Over the past four years, I have made it obvious to most that I am no fan of the Dodd-Frank Act, and certainly not the Act’s executive compensation rulemaking mandates. As I have noted many times in the past, there are real opportunity costs to this agency when our resources are devoted to these politically-motivated mandates. Staff hours spent on clawbacks, pay-for-performance, pay ratio, and hedging rules — not to mention other nonsensical Dodd-Frank mandates like conflict minerals and extractive resources —is time not being spent on meaningful, important projects like the disclosure review project. We desperately need to revamp our disclosure rules to cut through the clutter and ensure that we are only requiring disclosure of information that is important to a reasonable investor’s voting or investment decision. And there are other projects in need of CorpFin’s attention — most notably the much-needed revamp of our shareholder proposal rule. But instead of addressing these actually important issues, for years priority has been placed on plowing through Dodd-Frank’s many intrusions into state corporate governance rules.
Of course, as the Dodd-Frank compensation rules go, this one isn’t the worst — certainly not as bad as the pay ratio rulemaking that the press is reporting will happen next month. Dodd-Frank gave us a canvas, with the basic outlines of the rule sketched in. By prudently using our interpretive and exemptive authority, the Commission could have created a half-decent painting. But, due to the approach that a majority of the Commission has decided to pursue, we instead are unveiling our newest Goya, tortured and nightmarish.

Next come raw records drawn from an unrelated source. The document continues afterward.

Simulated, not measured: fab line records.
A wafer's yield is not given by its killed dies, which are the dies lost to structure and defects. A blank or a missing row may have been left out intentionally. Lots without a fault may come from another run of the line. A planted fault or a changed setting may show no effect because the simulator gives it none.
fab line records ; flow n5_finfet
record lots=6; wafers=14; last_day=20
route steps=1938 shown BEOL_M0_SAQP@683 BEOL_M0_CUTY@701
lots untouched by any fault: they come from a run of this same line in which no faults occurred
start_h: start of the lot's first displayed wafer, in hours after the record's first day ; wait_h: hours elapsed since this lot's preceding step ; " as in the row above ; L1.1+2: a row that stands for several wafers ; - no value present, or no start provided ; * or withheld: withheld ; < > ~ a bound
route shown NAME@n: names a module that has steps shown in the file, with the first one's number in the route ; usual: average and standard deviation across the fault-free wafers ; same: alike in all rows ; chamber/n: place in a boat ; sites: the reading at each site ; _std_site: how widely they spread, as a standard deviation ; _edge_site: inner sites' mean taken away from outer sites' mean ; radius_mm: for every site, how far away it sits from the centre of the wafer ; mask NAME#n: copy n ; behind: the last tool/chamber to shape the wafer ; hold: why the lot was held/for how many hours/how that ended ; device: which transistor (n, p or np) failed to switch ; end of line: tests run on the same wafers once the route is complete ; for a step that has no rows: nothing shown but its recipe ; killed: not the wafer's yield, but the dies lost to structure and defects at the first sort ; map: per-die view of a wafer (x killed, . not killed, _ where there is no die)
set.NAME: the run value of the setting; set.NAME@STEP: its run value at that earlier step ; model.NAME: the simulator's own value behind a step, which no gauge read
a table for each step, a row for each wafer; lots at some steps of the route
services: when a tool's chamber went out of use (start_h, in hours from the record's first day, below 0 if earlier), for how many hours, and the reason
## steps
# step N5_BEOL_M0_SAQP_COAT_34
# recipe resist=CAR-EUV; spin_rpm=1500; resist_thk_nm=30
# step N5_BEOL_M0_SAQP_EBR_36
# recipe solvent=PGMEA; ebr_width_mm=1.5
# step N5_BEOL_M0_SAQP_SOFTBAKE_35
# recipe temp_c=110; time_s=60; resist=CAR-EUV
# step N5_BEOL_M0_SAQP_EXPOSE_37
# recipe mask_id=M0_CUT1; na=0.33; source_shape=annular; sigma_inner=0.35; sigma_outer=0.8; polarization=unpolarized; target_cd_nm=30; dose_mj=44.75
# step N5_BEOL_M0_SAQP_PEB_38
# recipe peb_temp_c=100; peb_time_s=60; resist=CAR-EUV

This is truly unfortunate, because the broad theory of this rule makes some sense. If an executive receives remuneration from a company based on the company’s achievements, and those achievements later turn out to have been false, then the executive didn’t really “earn” that compensation, and thus there’s something to be said for a requirement for him or her to pay it back. And the executive, knowing that he or she might be required to repay that money, may take a bit of extra effort to ensure that the company’s achievements are legitimate. So far, so good — but the devils are in the details.
The First Devil
The first devil is in the scope of executives included within the rule. The proposal creates a new definition of “executive officer,” patterned after the Rule 16a-1(f) definition of officer. The definition is broad, including in its scope not just the top executives, but “any other officer who performs a policy-making function” and “any other person who performs similar policy-making functions for the issuer.” The proposal would then subject all of these people to a no-fault clawback regime.
Neither of these interpretive choices is in fact required by the statute, although the proposal would have you think so. First, as the statute did not define “executive officer,” and as we are crafting a new definition, we could have chosen a more limited population. Second, the proposal sees in the words “will recover” the additional words “without regard to fault.” Given the substantial debate over the “no fault” interpretation of the clawback provisions in Section 304 of Sarbanes-Oxley, I assume Congress knew how to write “no fault” if that’s what it intended. Congress did not, so we should have chosen something other than strict liability.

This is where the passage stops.